I watched “Frontier House” (it was on PBS a few years ago, if I remember correctly) and I remember Kristen and Nate. Such adventurous friends you have! It was very interesting and exciting, and sometimes painful to see what they and many of our ancestors had to go through to survive.
I don’t see you as obsessed. I wonder why it’s easy for so many of us to live guiltlessly in a ‘disposable’ world. (I’m incensed every time I see those commercials for those new prunes that come in a box with each prune separately wrapped in its own tiny plastic bag!) If caring about the world we live in and leave to our children makes us obsessed, then I’m fine with that. Unfortunately, here in Chicago, I ‘ve had to come to terms with the fact that although we have a citywide recycling system, The Blue Cart system, it ran out of money so that many neighborhoods weren’t incorporated into it. Instead of having a blue cart so I can recycle, I’m expected to take my recyclables to a place many blocks away, or just throw them away. I don’t drive, and would never be able to afford a car even if I could. No one I know who has a car wants to get together and take our recyclables to the closest neighborhood center. (I don’t have much in common with my neighbors unfortunately, and it’s because of ideas like this that they think I’m a little daft.) I’ve actually shed tears over this, and have slowly begun to stop collecting all those little scraps of paper.
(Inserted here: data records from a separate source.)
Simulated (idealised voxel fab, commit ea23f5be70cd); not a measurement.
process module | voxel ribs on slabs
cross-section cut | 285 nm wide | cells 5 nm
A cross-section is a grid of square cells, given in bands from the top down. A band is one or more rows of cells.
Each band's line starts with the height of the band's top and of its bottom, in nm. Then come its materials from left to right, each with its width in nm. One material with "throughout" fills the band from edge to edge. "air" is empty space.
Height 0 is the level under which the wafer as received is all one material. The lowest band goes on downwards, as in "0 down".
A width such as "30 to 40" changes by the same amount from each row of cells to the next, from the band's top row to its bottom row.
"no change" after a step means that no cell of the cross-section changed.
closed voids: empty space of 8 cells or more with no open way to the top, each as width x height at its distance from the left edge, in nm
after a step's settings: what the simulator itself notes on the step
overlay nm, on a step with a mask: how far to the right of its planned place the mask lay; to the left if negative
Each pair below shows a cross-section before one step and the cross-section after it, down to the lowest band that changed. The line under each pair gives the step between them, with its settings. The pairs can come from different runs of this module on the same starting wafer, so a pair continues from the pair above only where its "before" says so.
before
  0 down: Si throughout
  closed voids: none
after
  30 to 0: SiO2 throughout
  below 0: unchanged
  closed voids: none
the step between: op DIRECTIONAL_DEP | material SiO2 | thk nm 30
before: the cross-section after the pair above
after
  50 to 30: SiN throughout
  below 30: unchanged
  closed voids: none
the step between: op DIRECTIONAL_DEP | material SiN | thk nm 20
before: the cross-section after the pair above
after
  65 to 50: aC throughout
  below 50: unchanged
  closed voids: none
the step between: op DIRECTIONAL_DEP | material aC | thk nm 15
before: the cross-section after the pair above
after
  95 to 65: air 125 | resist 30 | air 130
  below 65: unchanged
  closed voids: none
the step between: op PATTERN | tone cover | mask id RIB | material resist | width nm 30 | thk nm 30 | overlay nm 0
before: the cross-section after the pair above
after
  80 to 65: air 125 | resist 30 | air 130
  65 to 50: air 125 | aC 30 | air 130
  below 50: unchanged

Twenty years ago, when my father was still alive, he indulged me without complaint by helping me heap bags of paper, metal and glass into the back seat of his car, so we could take them to a nearby scrap center that bought these materials. We did this on a regular basis when he came over to visit my daughter. It was kind of funny to see their faces every time they tried to get us to wait for them to weigh the stuff and pay us, and I would say, “Oh no! I’m just recycling.”
Anyway, I love this post, and I think you may not think I’m a nut for feeling a bit low about my current recycling predicament. More power to you and everyone else who understands these issues!
Definitely, certainly not nutty. Or we’ll revel in being “crazy” together. Seems like a big city like Chicago would have it all together a bit more. Hmph! And a person who lives in a big, connected city shouldn’t need a car. (At least, don’t the homeless people come through your neighborhood looking for recyclables to turn in for cash?!!? Maybe you don’t have homeless people out there?) If we all lived on the frontier, we’d know what to do with all this stuff. We’d use it for insulating our houses or building chicken coops or something. When we’re pushing our strollers, Kristen and I unabashedly look into the boxes people leave on the sidewalk and find some great stuff, and we always put the things we no longer need out in front of the house; it’s usually gone within 24 hours. I love that about our neighborhood.
I have noticed a couple of private citizen’s trucks who come down the alley every once in a while to look for scrap metal and discarded appliances, but I haven’t seen any obviously homeless people around my neighborhood or environs. I’ve seen them more downtown where there’s a little more shelter (and the subway), and in areas that are closer to those where they may be able to find more useful cast offs. In my neighborhood, I think there may be more of a perception that garbage is really just garbage, and if you want something useful or that you can turn into real cash, you have to break in and steal it. I do donate clothes and things, when I have them to give, to the resale stores that pick them up curbside.
There is a dialogue going on in regard to why eco awareness and the psychology of re-use is still frowned on in so many economically challenged communities, especially when they suffer a lot from the ill effects of not considering these issues. Of course, whenever I hear about an attempt at getting the word out where it can do some good and in a way that may be heard and understood, it involves a lot of money that can’t be found any easier than my own Blue Cart. I like the sound of your neighborhood.